Vocational education and training is hard to manage within economic cycles.

OCCASIONAL followers of the debate around apprenticeships and training may be forgiven for wondering if they have blundered into some vocational version of Bill Murray’s hit film Groundhog Day.

Despite years of reform, both major and tinkering at the margins, the issues remain the same.

The states can’t seem to agree on uniformity, the market is always mismatched with levels of graduates, and many courses simply miss the mark when it comes to what industry actually wants.

Part of what seems like an issues loop is the nature of this field.

By definition, training and apprenticeships are preparing those undertaking such courses for the future. But the future is, invariably, difficult to predict.
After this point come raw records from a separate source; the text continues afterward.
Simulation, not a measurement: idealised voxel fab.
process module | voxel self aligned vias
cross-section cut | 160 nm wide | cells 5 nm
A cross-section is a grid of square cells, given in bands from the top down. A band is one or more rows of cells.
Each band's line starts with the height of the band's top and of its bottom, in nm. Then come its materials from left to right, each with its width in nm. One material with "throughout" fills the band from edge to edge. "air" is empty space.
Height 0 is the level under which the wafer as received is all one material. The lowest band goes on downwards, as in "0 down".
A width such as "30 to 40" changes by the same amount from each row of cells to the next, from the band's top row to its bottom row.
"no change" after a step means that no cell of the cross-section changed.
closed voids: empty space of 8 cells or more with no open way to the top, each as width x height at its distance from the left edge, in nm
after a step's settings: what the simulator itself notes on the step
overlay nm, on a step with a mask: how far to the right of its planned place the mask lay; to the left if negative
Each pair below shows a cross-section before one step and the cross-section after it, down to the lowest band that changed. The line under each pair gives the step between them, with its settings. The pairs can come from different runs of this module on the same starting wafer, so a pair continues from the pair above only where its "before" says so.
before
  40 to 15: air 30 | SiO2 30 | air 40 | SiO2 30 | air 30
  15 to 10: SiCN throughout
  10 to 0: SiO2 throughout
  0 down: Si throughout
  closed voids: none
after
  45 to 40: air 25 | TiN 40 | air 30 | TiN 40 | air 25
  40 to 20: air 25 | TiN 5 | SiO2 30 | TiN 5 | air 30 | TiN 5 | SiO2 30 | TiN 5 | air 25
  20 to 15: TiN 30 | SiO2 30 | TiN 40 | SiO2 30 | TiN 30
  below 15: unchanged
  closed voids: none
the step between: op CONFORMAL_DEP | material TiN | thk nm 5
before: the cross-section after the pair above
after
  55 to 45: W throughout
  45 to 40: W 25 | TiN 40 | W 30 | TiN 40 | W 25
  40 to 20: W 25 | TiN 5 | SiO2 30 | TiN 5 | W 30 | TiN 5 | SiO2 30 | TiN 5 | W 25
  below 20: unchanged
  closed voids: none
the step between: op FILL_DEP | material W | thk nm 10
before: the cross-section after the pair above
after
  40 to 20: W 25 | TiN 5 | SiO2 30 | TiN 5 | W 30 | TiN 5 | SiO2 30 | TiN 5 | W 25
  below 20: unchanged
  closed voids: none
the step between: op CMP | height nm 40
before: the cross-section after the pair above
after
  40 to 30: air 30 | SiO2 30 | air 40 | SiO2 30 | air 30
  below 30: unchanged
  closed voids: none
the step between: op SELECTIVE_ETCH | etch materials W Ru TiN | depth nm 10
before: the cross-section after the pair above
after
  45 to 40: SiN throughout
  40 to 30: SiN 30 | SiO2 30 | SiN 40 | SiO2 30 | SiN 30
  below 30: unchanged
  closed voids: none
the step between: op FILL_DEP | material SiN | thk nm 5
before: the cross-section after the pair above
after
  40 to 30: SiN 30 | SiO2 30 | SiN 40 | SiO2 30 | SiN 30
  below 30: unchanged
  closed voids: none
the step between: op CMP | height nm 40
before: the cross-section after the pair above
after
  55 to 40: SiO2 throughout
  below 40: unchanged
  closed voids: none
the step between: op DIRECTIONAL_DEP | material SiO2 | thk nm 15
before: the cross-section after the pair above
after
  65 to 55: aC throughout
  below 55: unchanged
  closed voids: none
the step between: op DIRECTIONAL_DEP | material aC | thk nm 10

And the more vital the skills are to the economy, the longer they take to learn, meaning the lead times are often so great the conditions on the ground at completion barely reflect the situation when the cohort in question started.

All types of tertiary education face the same problem, although many professional areas have been successful in restricting student numbers; this has resulted in a more uniform and manageable flow of graduates from the perspective of those already working in the industry, but not necessarily a fair result when it comes to the impact on the economy, which means the rest of us.

Not all professionals have been able to artificially constrain their industry in this way, however. Engineers, for instance, have been churned out in big numbers but, lately, graduates have found jobs hard to come by.

Added to this, apprenticeships and training come with additional levels of political baggage. An engineering degree may still prove useful in times of economic uncertainty and its graduates have many other employment alternatives, but vocational training is often seen as the one and only option for many in the community; in some cases it is just one step from the dole queue.

Fixing this will take a lot more than goodwill.

Treasuries in governments around Australia have proved just how difficult it is to accurately predict commodity prices (or many other vital elements of the economy) just six months in advance.

Asking the government, via bureaucrats or consultants, to forecast trainee or apprentice needs four years out is really just an adult version of pin the tail on the donkey. It’s random, lacks scientific rigour, and someone is bound to get hurt.

The cohort being punished this year includes those who were encouraged to take up apprenticeships when industry was still crying out for skills. Now those same businesses are sacking people.

Plaudits must go to Liza Harvey, the relevant state minister, who is the latest to roll up her sleeves and take genuine interest in solving the problem. Only time will tell if the system’s preference for glacial change will grind down her apprentice-like enthusiasm for the task.

There are, of course, alternatives, which come with their own baggage.

As a society we could train uniformly big numbers of people and the state could guarantee their employment. This would ensure supply was available when demand rose, but it would also come with risks of being seen as a handout.

We have seen before what happens when a whole class of people relies on the government for their pay cheques – lobbying skills improve and standards invariably slip.

Alternatively, we could train a uniformly small number of people and allow immigration to cover the gap when demand rose. That comes with policy nightmares of its own.

Or we could just leave it to the market to work it out – ever so slowly.